Bitcoin's recent price movements have brought attention to the $84,000 range, where a significant amount of buying activity was recorded. This zone may now act as a key support level as traders assess whether the market has formed a new base.
Heavy Accumulation Around $84,400
Data from Glassnode, as shared by analyst Ali Martinez, indicates that 300,648 BTC were acquired between $84,375 and $84,635 as of December 3, 2025. This price range experienced the highest concentration of accumulation during the recent market pullback, establishing it as a clear area of interest for long-term holders.
300,648 Bitcoin $BTC were accumulated around $84,400, making it a significant support level. pic.twitter.com/i9FAqEpHMI
— Ali (@ali_charts) December 5, 2025
Earlier this week, Bitcoin experienced a dip below $84,000 following a sharp decline, but it subsequently recovered. As of the current press time, BTC is trading around $91,300, reflecting a 2% decrease over the past 24 hours, although it has seen a slight increase over the past week.
In parallel, the Long-Term Holder SOPR (30-day average) is currently situated at 1.40, according to on-chain data. A SOPR value above 1 signifies that long-term holders are selling their coins at a profit. Typically, SOPR tends to fall below 1 during accumulation phases and hovers near 0.50 during deeper cycle lows. Ali Martinez stated in a related analysis,
“Dollar-cost averaging makes sense when SOPR drops below 1.”

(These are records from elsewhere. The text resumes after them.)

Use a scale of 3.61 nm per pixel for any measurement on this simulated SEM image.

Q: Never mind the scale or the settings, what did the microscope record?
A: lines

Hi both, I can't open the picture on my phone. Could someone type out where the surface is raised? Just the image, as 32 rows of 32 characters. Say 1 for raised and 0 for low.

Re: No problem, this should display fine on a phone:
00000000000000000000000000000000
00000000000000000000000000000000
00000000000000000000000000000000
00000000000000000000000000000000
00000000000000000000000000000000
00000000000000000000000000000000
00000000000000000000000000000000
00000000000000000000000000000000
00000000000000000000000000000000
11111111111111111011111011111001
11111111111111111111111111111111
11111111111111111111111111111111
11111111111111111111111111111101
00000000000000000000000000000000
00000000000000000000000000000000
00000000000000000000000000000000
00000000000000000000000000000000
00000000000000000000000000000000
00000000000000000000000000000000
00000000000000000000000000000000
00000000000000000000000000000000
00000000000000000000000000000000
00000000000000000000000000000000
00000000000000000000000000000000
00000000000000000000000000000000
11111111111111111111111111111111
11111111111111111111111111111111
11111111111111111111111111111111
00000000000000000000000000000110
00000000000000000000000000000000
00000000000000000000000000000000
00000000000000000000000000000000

Given that SOPR is currently at elevated levels, the data suggests the market is in a profit-taking phase rather than a period of heavy accumulation.
Trendline Rejection and $80,000 Support in Focus
Bitcoin experienced its most significant pullback of the year, declining over 36% after being rejected by a long-term trendline, as noted by analyst Rekt Capital. Previous rejections from this same trendline resulted in corrections of 32% and 14%, underscoring the strength of this resistance level.
Price support around the $80,000 mark has been tested and held on multiple occasions. Historically, rebounds from this area have led to gains of 31% and 48%, although the current recovery from this level has only reached 15%. Rekt Capital has observed that if this recent bounce remains limited in scope, it could indicate a weakening of the $80,000 support area.
Double Barrier Ahead: Trendline and Fair Value Gap
Chart analysis provided by Titan of Crypto reveals that Bitcoin is currently confronting a "double barrier." This consists of the 3-year ascending trendline and a weekly bearish Fair Value Gap (FVG). The current price of Bitcoin is positioned below both of these levels.
This combined zone now functions as resistance. For bulls to regain upward momentum, they will need to successfully push through the trendline and close the FVG.
“This is where bulls need to show strength,” Titan commented.
CryptoPotato reported that recent price actions and market indicators might suggest that Bitcoin is approaching the lower end of its current cycle range. Traders are actively monitoring the $93,500 resistance level, which has been tested repeatedly in recent trading sessions, making it a critical area to watch for a potential breakout or reversal.